2nd Jul 2025 08:57
(Alliance News) - European blue-chips opened higher on Wednesday, as a UK minister warns on the potential fallout from Tuesday's welfare reform vote and US President Donald Trump threatens Japan with an up to 35% tariff ahead of the July 9 deadline.
The FTSE 100 index opened up 4.64 points, 0.1%, at 8,789.97. The FTSE 250 was down 75.11 points, 0.4%, at 21,668.05, and the AIM All-Share was down 2.60 points, 0.3%, at 770.34.
The Cboe UK 100 was up 0.1% at 877.05, the Cboe UK 250 was down 0.3% at 19,157.64, and the Cboe Small Companies was flat at 17,434.92.
In European equities on Wednesday, the CAC 40 in Paris was 0.3% higher, while the DAX 40 in Frankfurt was up 0.3%.
There will be "financial consequences" to UK Prime Minister Keir Starmer's last-minute climbdown on welfare reform, a Cabinet minister has said, as he declined to rule out tax rises. Pat McFadden said that ministers "will keep to the tax promises" in their election manifesto.
Rachel Reeves has seen the GBP4.8 billion predicted savings from welfare changes whittled away through the government's changes to plans designed to keep backbenchers onside.
In a late concession on Tuesday evening, ministers shelved plans to restrict eligibility for the personal independence payment, Pip, with any changes now only coming after a review of the benefit.
The prime minister had a revolt of almost 50 MPs regardless of the changes.
The Chancellor of the Duchy of Lancaster told Times Radio on Wednesday that there will be "financial consequences" to the decision, and indicated that would be set out at the budget expected in the autumn.
The pound was quoted higher at USD1.3715 early on Wednesday in London, compared to USD1.3705 at the equities close on Tuesday. The euro also stood higher, at USD1.778 against USD1.1770. Against the yen, the dollar was trading up at JPY144.01 compared to JPY143.62.
Thruvision rose 56%.
The Abingdon, England-based provider of walkthrough people-screening technology has won a more than GBP1 million contract for 20 systems from a new unnamed government customer in Asia.
Thruvision added that order intake for its first quarter that ended June 30 was GBP2.3 million, more than doubled from the year before and in line with the board's expectations.
The firm now expects that its cash resources will last until the end of 2025, extended beyond its prior estimate for resources lasting only until the end of September. However, it notes this is dependent on "future trading performance and conversion of the sales pipeline in line with the board's reasonable expectations".

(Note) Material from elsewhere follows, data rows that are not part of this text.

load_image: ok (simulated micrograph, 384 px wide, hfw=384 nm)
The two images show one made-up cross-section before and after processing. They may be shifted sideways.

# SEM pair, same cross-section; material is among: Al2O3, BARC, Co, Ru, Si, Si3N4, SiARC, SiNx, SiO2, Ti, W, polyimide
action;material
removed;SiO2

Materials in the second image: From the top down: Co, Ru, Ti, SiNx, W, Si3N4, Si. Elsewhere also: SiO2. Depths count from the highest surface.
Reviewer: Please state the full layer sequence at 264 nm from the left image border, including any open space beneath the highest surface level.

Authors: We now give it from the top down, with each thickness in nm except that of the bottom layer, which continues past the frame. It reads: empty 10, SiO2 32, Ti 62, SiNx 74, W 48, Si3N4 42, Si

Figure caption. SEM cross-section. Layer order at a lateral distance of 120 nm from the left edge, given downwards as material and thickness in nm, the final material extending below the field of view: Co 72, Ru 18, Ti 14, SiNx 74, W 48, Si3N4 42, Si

Spectris was one of the FTSE 250's top risers at the market open, up 4.6%.
The provider of high-tech instruments, test equipment and software has agreed to the terms of a takeover by private equity consortium Kohlberg Kravis Roberts & Co at GBP40 per share in cash.
The offer comprises GBP39.72 in cash per Spectris share plus an interim dividend of 28 pence per share. The KKR offer would be reduced by any additional Spectris dividend payment.
Spectris noted that KKR's bid represents a 6.3% premium to the offer by Advent for GBP37.63 per Spectris share, and so the Spectris board withdrew its recommendation of the Advent offer.
KKR's offer represents a 96% premium to the Spectris' closing price of GBP20.38 per share on June 6, and values Spectris' entire share capital at around GBP4.1 billion. It implies an enterprise value of around GBP4.7 billion. Spectris said it expects the takeover to complete in or by the first quarter of 2026.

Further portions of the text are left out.